Grassland curing estimates used in a range of bushfire prediction and warning systems rely on satellite and human observers. Current methods of estimating curing are being expanded throughout the eastern states of Australia by the lead agency in the field, the Country Fire Authority of Victoria.
In grassland landscapes that are lightly treed and have a high proportion of exposed soils, such as the Mallee in north-western Victoria, there is a tendency to under estimate curing after summer rainfall events; in other words satellites fail to detect late season green up leading to downstream issues in systems that use the estimates such as fire danger forecasts and fire spread models.
Last summer CFA and RISER established the viability of using UAVs to capture a series of vegetation indices which are highly correlated to grassland curing. The platform showed promise in being able to produce extremely high resolution data that may provide researchers with insight into grassland curing at other scales. With this in mind CFA and RISER again utilized Think Spatial’s UAV to capture imagery in conjunction with vegetation sampling at Murrayville, in the middle of the Mallee, northern Victoria.

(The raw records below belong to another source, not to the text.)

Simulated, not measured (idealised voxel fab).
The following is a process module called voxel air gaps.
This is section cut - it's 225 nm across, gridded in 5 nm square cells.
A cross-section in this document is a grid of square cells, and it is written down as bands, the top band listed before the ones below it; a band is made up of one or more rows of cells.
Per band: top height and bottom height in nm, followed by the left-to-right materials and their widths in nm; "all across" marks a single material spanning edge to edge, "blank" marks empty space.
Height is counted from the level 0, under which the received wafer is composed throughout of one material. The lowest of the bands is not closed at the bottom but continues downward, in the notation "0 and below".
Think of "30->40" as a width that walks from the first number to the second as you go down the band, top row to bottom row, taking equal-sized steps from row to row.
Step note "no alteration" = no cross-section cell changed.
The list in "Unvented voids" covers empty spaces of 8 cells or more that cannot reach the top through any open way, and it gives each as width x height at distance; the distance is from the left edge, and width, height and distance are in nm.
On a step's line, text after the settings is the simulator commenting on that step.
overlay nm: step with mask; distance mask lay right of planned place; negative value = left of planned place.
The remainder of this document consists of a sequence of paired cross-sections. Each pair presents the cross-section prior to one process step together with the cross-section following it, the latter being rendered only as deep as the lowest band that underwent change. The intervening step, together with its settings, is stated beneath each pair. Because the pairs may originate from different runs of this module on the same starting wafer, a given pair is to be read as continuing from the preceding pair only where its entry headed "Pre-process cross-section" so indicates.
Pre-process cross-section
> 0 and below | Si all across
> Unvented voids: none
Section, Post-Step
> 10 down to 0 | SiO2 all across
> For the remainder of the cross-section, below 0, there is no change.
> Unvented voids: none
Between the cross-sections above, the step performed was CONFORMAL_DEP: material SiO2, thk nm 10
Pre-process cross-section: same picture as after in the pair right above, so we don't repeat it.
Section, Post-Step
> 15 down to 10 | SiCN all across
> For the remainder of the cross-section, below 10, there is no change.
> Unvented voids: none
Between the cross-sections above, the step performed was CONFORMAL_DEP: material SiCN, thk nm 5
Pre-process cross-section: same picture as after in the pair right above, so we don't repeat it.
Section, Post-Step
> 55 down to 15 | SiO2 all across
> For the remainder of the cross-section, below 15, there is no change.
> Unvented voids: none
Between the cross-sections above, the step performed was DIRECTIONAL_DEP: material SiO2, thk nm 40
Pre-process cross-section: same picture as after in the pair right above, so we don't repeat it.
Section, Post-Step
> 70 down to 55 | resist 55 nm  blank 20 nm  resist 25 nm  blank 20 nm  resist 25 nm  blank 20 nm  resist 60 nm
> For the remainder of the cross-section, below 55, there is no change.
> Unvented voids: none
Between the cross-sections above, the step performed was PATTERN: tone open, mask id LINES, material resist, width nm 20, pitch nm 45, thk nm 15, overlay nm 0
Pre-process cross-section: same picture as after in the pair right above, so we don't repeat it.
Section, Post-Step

Early this fortnigfht, under bright blue skies, sampling consisted of gathering fuel samples in treeless “reference” paddocks of wheat and pasture grasses, then moving onto native pastures that were lightly treed in some areas and more heavily treed elsewhere. Another field trip will take place later in the season after rains produce a “green up” event.
The team (pictured) were greatly assisted by local CFA Group Officer Trevor (Blue) Wyatt.